On June 25, the Supreme Court sent the case of a florist who refused, on religious grounds, to provide flowers for a same-sex wedding—and was found to have violated her state’s antidiscrimination law as a result—back to the Washington Supreme Court to reconsider its decision in light of Masterpiece Cakeshop v. Colorado Civil Rights Commission. In Arlene’s Flowers, Inc. v. Washington, the Court granted the petition for review, vacated the state high court’s judgment, and remanded.
Washington Supreme Court decision. In February 2017, the state supreme court had found in State of Washington v. Arlene’s Flowers, Inc. that the business’s refusal to sell wedding flowers to a same-sex couple was not protected by the state or federal constitutions. It was undisputed that the florist, who had sold flowers to the couple for years, is a Southern Baptist and her sincerely held religious beliefs include that marriage can exist only between one man and one woman. She said she could not sell flowers for the wedding because of “her relationship with Jesus Christ” and providing the arrangements would be tantamount to endorsing marriage equality for same-sex couples. Deeply hurt, one of the plaintiffs posted on Facebook that his favorite flower shop refused their business. The post drew media attention, resulting in offers of free flowers to the plaintiffs and threats against the defendant’s business.

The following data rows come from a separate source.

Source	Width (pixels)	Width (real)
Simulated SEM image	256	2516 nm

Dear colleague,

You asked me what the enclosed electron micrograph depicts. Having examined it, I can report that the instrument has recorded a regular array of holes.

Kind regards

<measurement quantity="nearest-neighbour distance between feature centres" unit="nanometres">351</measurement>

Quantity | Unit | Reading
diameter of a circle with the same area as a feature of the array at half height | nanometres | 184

The Washington Law Against Discrimination bars discrimination in “public … accommodation[s]” based on “sexual orientation.” The couple sued, as did the state attorney general’s office. The florist raised defenses, including that her actions were protected by constitutional guarantees of free exercise, free speech, and free association. Affirming judgment for the plaintiffs, the state high court explained, among other things, that the WLAD has no mandate to balance religious rights against rights of protected class members; the refusal to provide flowers did not express a message about the wedding, so was not protected speech; and the WLAD, as applied, did not violate her right to religious free exercise or to free association.
Masterpiece Cakeshop. Earlier this month, the U.S. Supreme Court decided Masterpiece Cakeshop, Ltd. v. Colorado Civil Rights Commission, in which it found the Colorado civil rights commission violated the right of a cake shop owner/designer to the free exercise of religion by failing to consider, with the constitutionally required neutrality, his religious objections to creating a wedding cake for a same-sex wedding. The lack of neutrality was evident to the Court from commissioners’ comments disparaging the shop owner’s faith and likening it to the defense of slavery, and from the disparate treatment his case received compared to cases of other bakers objecting to making cakes with anti-gay messages. The 7-2 opinion was authored by Justice Kennedy.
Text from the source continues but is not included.